KPIs: one size may not fit all



It has become clear that there is one thing which all 696 of Arts Council England's National Portfolio Organisations have in common. (Apart from their excellence and their funding.) Whether ACE is a major or a minority funder, and regardless of what organisations posited in their applications (unless by some miraculous coincidence they all predicted this anyway) the proportion of income they derive from non-ACE sources is going to increase over the next three years, perhaps in each and every year.


At least that's what their only 'Standard Mandatory' Key Performance Indicator (KPI) will say. This has been the subject of much off-mic muttering and increasing discussion - see, for instance, the contributions by Dawn Langley and Jon Treadway on Bad Culture, which raise most of the key questions about clarity and realism. 


Having written about the importance of well-designed and appropriate metrics fro performance as part of 'situation awareness', and the need for close monitoring so you can 'manage vulnerabilities', I think all organisations should have a set of KPIs, and investors should help develop them - but only 'well-designed and appropriate' ones that fit them. 


Leaving aside the design issue - Jon Treadway illustrates the ambiguities well - there are two aspects to this appropriateness. Firstly is the KPI appropriate to the organisation, its work, its environment, its strategy and its business plan? Put bluntly, the chances of any single KPI making strategic sense for 696 individual organisations of all sizes, shapes and histories are low. (I appreciate the scale of increase is individualized.) Adopting this one freely would suggest we accept that a) ACE funding will be less overall in 3 years b) cuts universal c) there's other funding available to support growth. This may well be the case, but if so, we may need a wider debate about the implications. 


In general, I would agree that decreasing the proportion of ACE funding is a desirable goal for many but not all organisations in the next 3 years, but not necessarily achievable in that timeframe given the defiantly non-growth environment we find ourselves in. For some, an increased proportion of ACE investment in the next three years may be key to long-term resilience and success, and possibly even reduced reliance on ACE funds in the future. The 'Standard Mandatory' nature of this KPI suggests that strategy is out of bounds. One size cannot fit all, surely?  Doesn't that cut across the kind of creative flexibility and individual approach which was widely welcomed in the NPO application process? (That many people - not necessarily all ACE people - can inappropriately attempt to put creative organisations into un-diverse boxes can be seen and felt strongly in Alan Lane's recent blog about preparing Slung Low to join the National Portfolio.)

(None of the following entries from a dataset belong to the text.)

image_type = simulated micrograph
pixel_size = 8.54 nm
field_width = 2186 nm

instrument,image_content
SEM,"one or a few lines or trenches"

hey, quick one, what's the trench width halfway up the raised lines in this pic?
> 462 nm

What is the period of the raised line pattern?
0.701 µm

This KPI goes far beyond what is said about diversifying income streams and organisational sustainability in Achieving great art for everyone. It creates very significant policy through adminstrative practice. To put it another way: ACE policy is effectively that NPOs must now monitor and shape performance so that the proportion of funding from ACE will go down, year on year. (Forever?) Boards must take note when agreeing budgets. NPOs must bring in other income or, presumably, bear some consequences in the future. If this is the case, let's say it clearly and explicitly and know it and allow people to plan long-term now. (As Jon Treadway points out this KPI doesn't tally exactly with DCMS's own KPI about sponsorship and donations - although it started out being about that earlier in the summer, it is now much broader.)


But to achieve this sector-wide KPI (presumably someone can work out the collective increase when all KPIs are agreed and let us know the target?) ACE are likely to also need to adopt a genuinely flexible approach with its NPOs to enable them to be more entrepreneurial and opportunity-seizing when funding or investment opportunity comes along, and not allow permission processes (to make changes to programme and funding agreements) to act as a drag on the kind of 'catch as catch can' spirit organisations will undoubtedly need to have any chance of growing in the next few years. ACE has a strong opportunity here to build on the openness of the NPO process, which even the strongest KPI-cursers praise, and apply it to the rest of the investment relationship.


Given all the economic indicators, and the devastation now being wrought in many local authorities (see the struggles in Derby here), it is hard to avoid the conclusion that ACE, like the government, is expecting an awful lot from private sector funders and philanthropists if 696 organisations are to all, without exception, increase the proportion of funds from non-ACE sources.